Report: Bahai missionary arrested for seducing women in Iran
A man belonging to the Bahai religion was arrested in northern Iran, accused of pushing women into having sex with him, a newspaper said Monday on its website, DPA reported.
The man, identified by the Javan daily only as PP, was arrested in the Caspian Sea province of Golestan, where he was allegedly known for missionary work.
Bahaism, a monotheistic creed promoting the unity of all religions and mankind, is not recognized or allowed to be practiced in Iran, whose official religion is Shia Islam. Bahai missionaries are arrested and detained, unlike Christian, Jewish and Zoroastrian missionaries, whose faiths are recognized and protected by the government.
Javan said PP was accused of seducing women and girls and having sex with them.
Extramarital sex in Iran is forbidden, and if the two people are unmarried, they could face a death sentence of stoning.
No further details were given by the conservative daily, and there had been no official confirmation of the report by the judiciary.
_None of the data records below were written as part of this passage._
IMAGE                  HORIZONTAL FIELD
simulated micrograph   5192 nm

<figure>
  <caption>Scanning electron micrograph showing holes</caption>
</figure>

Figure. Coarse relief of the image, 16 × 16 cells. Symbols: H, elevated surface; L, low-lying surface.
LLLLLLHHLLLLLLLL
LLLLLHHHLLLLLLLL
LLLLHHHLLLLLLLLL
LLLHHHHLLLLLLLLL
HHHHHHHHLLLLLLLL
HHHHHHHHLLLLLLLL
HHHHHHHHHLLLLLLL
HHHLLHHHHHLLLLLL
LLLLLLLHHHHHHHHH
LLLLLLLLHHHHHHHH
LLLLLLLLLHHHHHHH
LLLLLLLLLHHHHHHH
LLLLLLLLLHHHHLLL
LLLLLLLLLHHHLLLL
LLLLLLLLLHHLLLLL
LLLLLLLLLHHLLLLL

In another case not yet confirmed by Iran, seven leaders of the Bahai religion - two women and five men - were sentenced last month to 20-year jail terms for espionage and propaganda against the Iranian Islamic system.
The government did say the seven were arrested in 2008 and confessed to their crimes, including having supplied classified information to foreigners through personal contacts with Western diplomats in Tehran.
Several Western countries have expressed concern over the charges and denounced the arrests as persecution of Iran's largest religious minority.
Tehran rejected the allegations and said the issue had nothing to do with religion.
Nobel Peace Prize laureate Shirin Ebadi and her legal team were supposed to lead the defence of the seven Bahais, but Ebadi has been abroad since June last year and fears arrest if she returns because of her opposition to President Mahmoud Ahmadinejad.